It's been nearly seven years since Caryn Kadavy left her hometown of Erie, Pennsylvania, for Minneapolis, where her husband, Carter Doolittle, accepted a job transfer. While she misses her condo on the lake, the move put Kadavy's coaching career into high gear.

"There are so many wonderful rinks and people. It's very exciting," said Kadavy, who coaches at SQSA Parade, Shattuck-St. Mary's School and Braemar City of Lakes Figure Skating Club. "It's been fantastic. Here in Minneapolis, I feel I've been in touch with so many great coaches. I love the city, personally and professionally. Even if it's cold, the sun is out."

Kadavy has her own students and also does supplemental work with several coaches. Three of her skaters, including a juvenile boy, are bound for the Midwestern Sectional Figure Skating Championships, which take place in Bloomington, Minnesota, in mid-November. In addition to her coaching duties, Kadavy also assists several Houston-based skaters with their choreography.

When she coaches, Kadavy often calls upon her own competitive and professional experiences. Despite her musicality and style, Kadavy didn't qualify for the U.S. Figure Skating Championships until she reached the senior level.

In 1987, she won bronze at the world championships, and a year later traveled to Calgary for the 1988 Olympic Winter Games.

"The Opening Ceremony was very exciting -- walking in with your teammates, seeing the whole stadium color coded (individuals had been given hooded ponchos that formed the Olympic rings)," she said. "It was during the day, so it was a different look and feel than today, but still very emotional.

"You felt like you arrived and your dreams really did come true," she added. "Wonderful memories I will have forever. It's something I feel grateful about that it happened to me."

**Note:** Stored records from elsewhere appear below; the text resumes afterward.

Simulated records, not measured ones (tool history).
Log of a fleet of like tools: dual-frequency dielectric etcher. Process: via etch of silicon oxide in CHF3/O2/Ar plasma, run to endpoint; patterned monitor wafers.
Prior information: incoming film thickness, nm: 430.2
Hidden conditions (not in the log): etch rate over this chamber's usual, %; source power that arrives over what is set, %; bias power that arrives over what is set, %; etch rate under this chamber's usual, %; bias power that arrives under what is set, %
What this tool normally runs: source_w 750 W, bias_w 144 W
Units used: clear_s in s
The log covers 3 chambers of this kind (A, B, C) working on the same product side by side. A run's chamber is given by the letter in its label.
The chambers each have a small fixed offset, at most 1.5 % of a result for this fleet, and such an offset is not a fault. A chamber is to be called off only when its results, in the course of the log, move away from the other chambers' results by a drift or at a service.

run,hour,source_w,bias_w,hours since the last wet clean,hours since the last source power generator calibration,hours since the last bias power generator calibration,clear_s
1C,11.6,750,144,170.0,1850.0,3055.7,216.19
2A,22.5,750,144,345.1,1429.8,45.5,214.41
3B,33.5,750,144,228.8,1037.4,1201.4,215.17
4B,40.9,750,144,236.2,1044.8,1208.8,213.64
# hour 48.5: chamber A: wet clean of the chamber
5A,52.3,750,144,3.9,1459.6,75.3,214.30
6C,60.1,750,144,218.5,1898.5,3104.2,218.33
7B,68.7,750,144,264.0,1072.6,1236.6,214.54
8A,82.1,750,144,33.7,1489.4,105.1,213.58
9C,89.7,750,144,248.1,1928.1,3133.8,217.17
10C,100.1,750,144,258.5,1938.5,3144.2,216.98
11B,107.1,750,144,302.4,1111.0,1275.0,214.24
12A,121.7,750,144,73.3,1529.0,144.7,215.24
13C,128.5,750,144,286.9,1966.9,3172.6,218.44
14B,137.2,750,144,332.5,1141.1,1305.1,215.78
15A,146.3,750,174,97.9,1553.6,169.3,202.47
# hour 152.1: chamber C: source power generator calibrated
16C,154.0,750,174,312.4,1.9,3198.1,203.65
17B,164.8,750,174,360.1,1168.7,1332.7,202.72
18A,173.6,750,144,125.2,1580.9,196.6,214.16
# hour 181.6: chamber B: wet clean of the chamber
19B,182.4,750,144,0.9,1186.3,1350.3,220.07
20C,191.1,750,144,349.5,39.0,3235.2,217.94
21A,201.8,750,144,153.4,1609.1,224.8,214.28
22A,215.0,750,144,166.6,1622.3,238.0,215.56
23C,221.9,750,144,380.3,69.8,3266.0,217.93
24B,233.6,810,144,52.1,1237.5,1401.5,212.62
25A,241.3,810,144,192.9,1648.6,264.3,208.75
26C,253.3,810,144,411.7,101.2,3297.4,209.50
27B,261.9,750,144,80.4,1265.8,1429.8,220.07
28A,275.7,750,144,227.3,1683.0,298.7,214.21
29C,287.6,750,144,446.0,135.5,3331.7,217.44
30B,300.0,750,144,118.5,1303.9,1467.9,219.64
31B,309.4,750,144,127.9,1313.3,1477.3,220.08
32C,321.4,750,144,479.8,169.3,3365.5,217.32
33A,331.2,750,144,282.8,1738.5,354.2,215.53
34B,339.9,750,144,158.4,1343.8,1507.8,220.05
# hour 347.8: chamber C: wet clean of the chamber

Once the opening ceremonies were over, Kadavy returned to Colorado Springs to train, since the ladies competition wasn't scheduled until the end of the Games. When she got back to the Olympic Village, she found that a couple of her suitemates (she stayed with seven other female figure skaters) had fallen ill.

"I came down with the flu," Kadavy said.

She skated well in the figures and short program, putting her in medal contention, but after the short, her temperature went up to 103.5. Despite the doctors' best efforts, Kadavy's fever remained high, and she ultimately had to withdraw.

"I was grateful I competed," she said. "I have the memory of being out in the middle of the ice with the Olympic rings, American flags in the audience and the cheering. I feel I did get my Olympic experience and forever I am an Olympian."

While she was disappointed about having her Olympic experience disrupted by illness, Kadavy moved on quickly. She turned professional in 1989 and went on to enjoy a long career of touring, shows and pro competitions.

"My career has taken me so far," she said. "The Olympics were a very big dream that came true for me."

At present, Kadavy is enjoying her life, especially when it comes to helping her students advance their abilities. Coaching allows her to share with others all that she learned as a competitive skater.

"Skating is my education and something I truly love," Kadavy said. "I want the kids to feel that same joy. It's part of the legacy people have shared with you that you want to continue."